The wording of this provision varies somewhat in the various contracts and notes. The language on the face of the note is pure gibberish. It says: "If the time of sale of land for which this note is given is prepaid in full by cash before the final installment date, the buyer shall receive a rebate of unearned finance charges computed in accordance with the Rule of 78's." Since both the contracts and the notes were drafted by the seller, we look to the language in the contract which is plain and is more favorable to the purchaser. This makes no reference to payment "in cash." Since the default and automatic acceleration of the remaining 81 monthly payments amounted to a liquidation of the debts,7 the amount would thus begin bearing interest at the legal rate. We conclude that the trial court could reasonably construe the prepayment provision as requiring the rebate to be allowed as of the time when the claims against the Wagnons became liquidated. However, we disagree with the trial court's apparent determination that the date of the jury verdict was the proper point from which to calculate the rebate. Since each note provided that the entire series would become due upon a single default, the Wagnon's default on May 15, 1974, as to the English Mountain notes and on May 18, 1974, for the Sugar Tree notes "liquidated" the debts. Thus, the court should have rebated the unearned finance charge based on the 81 months remaining on the seven year notes after acceleration rather than the 55 months left after the jury verdict. Further, since the notes were liquidated and thus rebated as of May, 1974, Murdock is entitled under applicable Georgia law to interest at the then lawful rate on the rebated amount of the notes as of those dates.
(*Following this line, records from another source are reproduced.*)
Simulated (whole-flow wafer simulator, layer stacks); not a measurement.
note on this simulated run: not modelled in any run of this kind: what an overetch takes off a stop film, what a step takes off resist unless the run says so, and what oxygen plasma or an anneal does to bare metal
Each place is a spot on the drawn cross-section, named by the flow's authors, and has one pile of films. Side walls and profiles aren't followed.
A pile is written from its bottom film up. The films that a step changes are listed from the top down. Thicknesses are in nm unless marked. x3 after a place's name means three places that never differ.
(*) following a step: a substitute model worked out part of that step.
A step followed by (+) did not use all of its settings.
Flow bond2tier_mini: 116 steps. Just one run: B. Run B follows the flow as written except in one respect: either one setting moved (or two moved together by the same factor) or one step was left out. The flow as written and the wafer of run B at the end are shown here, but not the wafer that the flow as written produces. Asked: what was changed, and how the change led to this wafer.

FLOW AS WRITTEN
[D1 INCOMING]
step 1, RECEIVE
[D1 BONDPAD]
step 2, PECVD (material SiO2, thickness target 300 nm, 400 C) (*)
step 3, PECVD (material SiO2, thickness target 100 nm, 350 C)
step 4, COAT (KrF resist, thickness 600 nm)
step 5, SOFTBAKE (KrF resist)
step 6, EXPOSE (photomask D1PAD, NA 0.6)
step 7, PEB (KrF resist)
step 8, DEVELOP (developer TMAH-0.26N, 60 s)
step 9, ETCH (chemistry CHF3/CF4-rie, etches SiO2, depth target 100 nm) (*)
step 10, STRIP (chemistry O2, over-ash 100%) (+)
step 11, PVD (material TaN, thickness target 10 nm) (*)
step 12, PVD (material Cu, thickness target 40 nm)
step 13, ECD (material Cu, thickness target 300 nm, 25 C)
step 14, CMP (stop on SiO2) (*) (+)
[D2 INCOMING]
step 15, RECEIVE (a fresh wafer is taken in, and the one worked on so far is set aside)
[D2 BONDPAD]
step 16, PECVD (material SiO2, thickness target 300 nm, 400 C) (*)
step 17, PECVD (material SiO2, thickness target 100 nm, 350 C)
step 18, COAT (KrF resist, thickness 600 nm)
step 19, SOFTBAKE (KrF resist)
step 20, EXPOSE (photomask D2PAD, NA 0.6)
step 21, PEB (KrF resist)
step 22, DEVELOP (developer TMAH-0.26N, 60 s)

We, therefore, reverse the trial court's computation of these amounts insofar as it used the date of the jury verdict in the rebate formula.




Under the Georgia law, the provision of a promissory note for the payment of attorney's fees in case of collection by an attorney at law cannot be enforced unless notice is given to the maker of the note of the holder's intent to file suit for the principal and interest and for attorney's fees. The law requires that the notice give an opportunity to the maker to pay off the amount due during a period of 10 days before the expiration of which suit may not be filed. Ga.Code Ann. § 20-506.8


We described the rather unusual events concerning the notice of attorney's fees which occurred following the final jury verdict.9 The trial court disposed of the attorney's fees issue in its final order stating: "The court finds that the plaintiff is not entitled to . . . attorney's fees inasmuch as plaintiff has requested amounts in excess of the sums it is entitled to receive."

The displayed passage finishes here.